Sunk cost cube, part 2: card evaluation
Once I catalogued all my cards, I was ready to start thinking about what to include in the cube. Sort of.
Card evaluation is hard enough in a draft setting, but now each card was competing with hundreds of others. I wanted to include the best cards in each color and maintain a good balance. But how? I didn’t know how good or bad my cards were, so I couldn’t reliably guess whether a specific card would make it into the cube or eventually get cut. Faced with going through 1088 unique cards over and over until I had the right 360, I needed to find some shortcuts.
Luckily, MtG players love draft simulators, and the aggregate of those draft decisions results in a ranked list of cards for each set. With some copy-pasting and a little spreadsheet voodoo I was able to get a ranked percentile score, within its set, of each card I owned.

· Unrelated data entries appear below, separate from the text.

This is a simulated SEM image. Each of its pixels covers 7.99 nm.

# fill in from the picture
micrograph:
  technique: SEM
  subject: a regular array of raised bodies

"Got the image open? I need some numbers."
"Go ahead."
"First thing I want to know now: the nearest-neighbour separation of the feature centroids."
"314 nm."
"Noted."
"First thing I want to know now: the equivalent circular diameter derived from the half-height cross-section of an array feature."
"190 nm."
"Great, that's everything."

This is where I enlisted Deckbox so I didn’t have to sort the physical cards to match their ranking from the spreadsheet. I added the bottom 50% ranked cards and went through them, just in case, on the lookout for any cards that sounded fun or had interesting interactions. When I was done, I’d removed 436 cards from consideration and never looked back.
The top 50% is where I had to put in more thought and get down to real card evaluation. I cut out a lot of older cards, because those sets were overall weak. Maybe it’s a fluke, but one the highest ranked cards from Ice Age is Pale Bears. It’s maybe acceptable as sideboard, but I wanted every card to be viable in the main deck. My one planeswalker was among the cards that I cut because they would have thrown off the balance between colors. Unfortunately, I couldn’t include multicolor at all.
I was getting close, a few more tweaks, and it’d be ready to play.